Connected mode semantics

Each multiplexor assumes that all attached TCP connections are to the same destination and can use the different connections for load balancing when transmitting. The normal send and recv calls (include sendmmsg and recvmmsg) can be used to send and receive messages from the KCM socket.

Socket types

KCM supports SOCK_DGRAM and SOCK_SEQPACKET socket types.

Message delineation

Messages are sent over a TCP stream with some application protocol message format that typically includes a header which frames the messages. The length of a received message can be deduced from the application protocol header (often just a simple length field).

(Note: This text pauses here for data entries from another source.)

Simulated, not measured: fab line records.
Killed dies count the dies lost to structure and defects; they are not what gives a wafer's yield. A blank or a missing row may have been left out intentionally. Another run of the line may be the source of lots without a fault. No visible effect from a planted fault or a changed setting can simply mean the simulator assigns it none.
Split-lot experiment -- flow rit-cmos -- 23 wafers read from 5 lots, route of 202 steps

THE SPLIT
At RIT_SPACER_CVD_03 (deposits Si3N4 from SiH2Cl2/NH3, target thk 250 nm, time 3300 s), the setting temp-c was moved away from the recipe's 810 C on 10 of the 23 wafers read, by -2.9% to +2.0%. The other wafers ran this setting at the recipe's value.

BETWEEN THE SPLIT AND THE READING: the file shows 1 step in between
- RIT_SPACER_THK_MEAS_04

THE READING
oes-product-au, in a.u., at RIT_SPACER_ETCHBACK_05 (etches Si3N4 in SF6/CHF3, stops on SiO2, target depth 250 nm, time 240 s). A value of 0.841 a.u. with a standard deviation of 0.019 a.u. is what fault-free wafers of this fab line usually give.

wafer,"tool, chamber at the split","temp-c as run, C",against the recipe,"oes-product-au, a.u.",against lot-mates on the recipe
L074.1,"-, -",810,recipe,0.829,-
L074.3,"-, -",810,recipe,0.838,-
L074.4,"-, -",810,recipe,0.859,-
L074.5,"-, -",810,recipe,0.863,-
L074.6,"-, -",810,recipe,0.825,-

A TCP stream must be parsed to determine message boundaries. Berkeley Packet Filter (BPF) is used for this. When attaching a TCP socket to a multiplexor a BPF program must be specified. The program is called at the start of receiving a new message and is given an skbuff that contains the bytes received so far. It parses the message header and returns the length of the message. Given this information, KCM will construct the message of the stated length and deliver it to a KCM socket.

TCP socket management

When a TCP socket is attached to a KCM multiplexor data ready (POLLIN) and write space available (POLLOUT) events are handled by the multiplexor. If there is a state change (disconnection) or other error on a TCP socket, an error is posted on the TCP socket so that a POLLERR event happens and KCM discontinues using the socket. When the application gets the error notification for a TCP socket, it should unattach the socket from KCM and then handle the error condition (the typical response is to close the socket and create a new connection if necessary).

KCM limits the maximum receive message size to be the size of the receive socket buffer on the attached TCP socket (the socket buffer size can be set by SO_RCVBUF). If the length of a new message reported by the BPF program is greater than this limit a corresponding error (EMSGSIZE) is posted on the TCP socket. The BPF program may also enforce a maximum messages size and report an error when it is exceeded.

A timeout may be set for assembling messages on a receive socket. The timeout value is taken from the receive timeout of the attached TCP socket (this is set by SO_RCVTIMEO). If the timer expires before assembly is complete an error (ETIMEDOUT) is posted on the socket.

User interface

Creating a multiplexor

A new multiplexor and initial KCM socket is created by a socket call:

socket(AF_KCM, type, protocol)
  • type is either SOCK_DGRAM or SOCK_SEQPACKET
  • protocol is KCMPROTO_CONNECTED

Cloning KCM sockets

After the first KCM socket is created using the socket call as described above, additional sockets for the multiplexor can be created by cloning a KCM socket. This is accomplished by an ioctl on a KCM socket:

/* From linux/kcm.h */
struct kcm_clone {
      int fd;
};

struct kcm_clone info;

memset(&info, 0, sizeof(info));

err = ioctl(kcmfd, SIOCKCMCLONE, &info);

if (!err)
  newkcmfd = info.fd;

Attach transport sockets

Attaching of transport sockets to a multiplexor is performed by calling an ioctl on a KCM socket for the multiplexor. e.g.:

/* From linux/kcm.h */
struct kcm_attach {
      int fd;
      int bpf_fd;
};

struct kcm_attach info;

memset(&info, 0, sizeof(info));

info.fd = tcpfd;
info.bpf_fd = bpf_prog_fd;

ioctl(kcmfd, SIOCKCMATTACH, &info);

The kcm_attach structure contains:

  • fd: file descriptor for TCP socket being attached
  • bpf_prog_fd: file descriptor for compiled BPF program downloaded

Unattach transport sockets

Unattaching a transport socket from a multiplexor is straightforward. An “unattach” ioctl is done with the kcm_unattach structure as the argument:

/* From linux/kcm.h */
struct kcm_unattach {
      int fd;
};

struct kcm_unattach info;

memset(&info, 0, sizeof(info));

info.fd = cfd;

ioctl(fd, SIOCKCMUNATTACH, &info);

Disabling receive on KCM socket

A setsockopt is used to disable or enable receiving on a KCM socket. When receive is disabled, any pending messages in the socket’s receive buffer are moved to other sockets. This feature is useful if an application thread knows that it will be doing a lot of work on a request and won’t be able to service new messages for a while. Example use:

int val = 1;

setsockopt(kcmfd, SOL_KCM, KCM_RECV_DISABLE, &val, sizeof(val))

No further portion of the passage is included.